Confused with routine cusparseSpGEMM_workEstimation

Ziqi · July 18, 2020, 2:06pm

I am confused with the purpose of routine “cusparseSpGEMM_workEstimation”. Both routines “cusparseSpGEMM_workEstimation” and “cusparseSpGEMM_compute” estimate a buffer size in their first execution. The sample “CSR SpGEMM - Sparse Matrix-Sparse Matrix Multiplication” validates this understanding. However, it seems that the buffer size and the buffer created from “cusparseSpGEMM_workEstimation” was never used in the code. I am wondering what is the purpose of routine “cusparseSpGEMM_workEstimation”.

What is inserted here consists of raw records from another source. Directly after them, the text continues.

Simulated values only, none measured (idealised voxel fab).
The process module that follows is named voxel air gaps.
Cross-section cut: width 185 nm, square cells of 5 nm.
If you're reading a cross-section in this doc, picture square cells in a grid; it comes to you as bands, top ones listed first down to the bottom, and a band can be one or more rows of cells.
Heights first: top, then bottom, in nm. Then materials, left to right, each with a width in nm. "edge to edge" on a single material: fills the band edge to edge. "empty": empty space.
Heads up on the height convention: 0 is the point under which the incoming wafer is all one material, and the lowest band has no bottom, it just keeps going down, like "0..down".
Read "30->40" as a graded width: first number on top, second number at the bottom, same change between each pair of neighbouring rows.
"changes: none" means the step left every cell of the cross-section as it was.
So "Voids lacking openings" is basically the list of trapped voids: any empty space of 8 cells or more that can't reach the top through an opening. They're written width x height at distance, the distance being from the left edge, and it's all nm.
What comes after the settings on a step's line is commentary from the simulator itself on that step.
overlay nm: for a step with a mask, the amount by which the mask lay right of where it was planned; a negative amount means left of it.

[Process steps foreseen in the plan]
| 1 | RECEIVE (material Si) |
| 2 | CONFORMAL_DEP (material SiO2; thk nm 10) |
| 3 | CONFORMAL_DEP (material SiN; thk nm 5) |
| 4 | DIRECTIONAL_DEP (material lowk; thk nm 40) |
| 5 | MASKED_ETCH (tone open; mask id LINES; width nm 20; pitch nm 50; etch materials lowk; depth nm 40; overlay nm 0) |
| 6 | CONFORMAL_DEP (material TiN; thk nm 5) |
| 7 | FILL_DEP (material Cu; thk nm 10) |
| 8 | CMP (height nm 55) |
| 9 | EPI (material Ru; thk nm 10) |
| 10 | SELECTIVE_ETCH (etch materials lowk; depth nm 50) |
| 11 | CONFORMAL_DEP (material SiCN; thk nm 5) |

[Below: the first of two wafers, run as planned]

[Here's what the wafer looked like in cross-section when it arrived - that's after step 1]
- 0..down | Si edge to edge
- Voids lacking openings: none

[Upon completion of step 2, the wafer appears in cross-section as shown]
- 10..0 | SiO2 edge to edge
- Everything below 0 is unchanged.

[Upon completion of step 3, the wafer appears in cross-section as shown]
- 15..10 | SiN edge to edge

Jan_W · March 1, 2022, 2:15pm

I would like to join Ziqi statement.
The documentation doesn’t give much information and just following the Gihub tutorial is not very satisfying. At this point my implementation of a sparse matrix-matrix vector multiplication works, but I have no clue whats going on there.
Additional to the questions Ziqi already asked, I would like to know, which routine is is ultimately performing the multiplication. Also how comes that even though we have a result, we still have to allocate resources for the pointer to the components of the result (leading to the use of cusparseCsrSetPointers). Or is the ultimate operation calculated with cusparseSpGEMM_copy?
Is the github tutorial really a cooking recepy, such that in any case these steps have to be performed?
I am very much looking forwrd for some explenations.
Kind Regards

fbusato · March 2, 2022, 10:54pm

let me reply to @Ziqi first.
The Generic APIs for SpGEMM work in a similar way to the CUB library.
The first call of each function provides the buffer size, e.g. bufferSize1 for cusparseSpGEMM_workEstimation, and doesn’t perform any computation. Then the user allocates the device memory and provides the pointer to the same routine which performs the actual computation.
The SpGEMM routine is complex and we cannot expose all the details. I try to provide a very high-level idea. At the beginning of the computation, we don’t know anything about the number of intermediate products and the structure of the output matrix.

cusparseSpGEMM_workEstimation is used to compute an upper bound for the intermediate products.
cusparseSpGEMM_compute computes the structure of the output matrix and its values. It stores the matrix in temporary buffers.
The user retrieves the size of the output matrix, allocates the memory, and sets up the descriptor with cusparseCsrSetPointers.
cusparseSpGEMM_copy copies the offsets, column indices, and values from the temporary buffers to the output matrix.

For @Jan_W questions:

cusparseSpGEMM_compute is the function that actually computes the multiplication.
cusparseSpGEMM_compute cannot build the output matrix because its memory allocations are not ready yet. It stores the matrix in temporary buffers.
The GitHub example provides the ‘mandatory’ steps that the user needs to perform for the matrix multiplication. There are no optional steps.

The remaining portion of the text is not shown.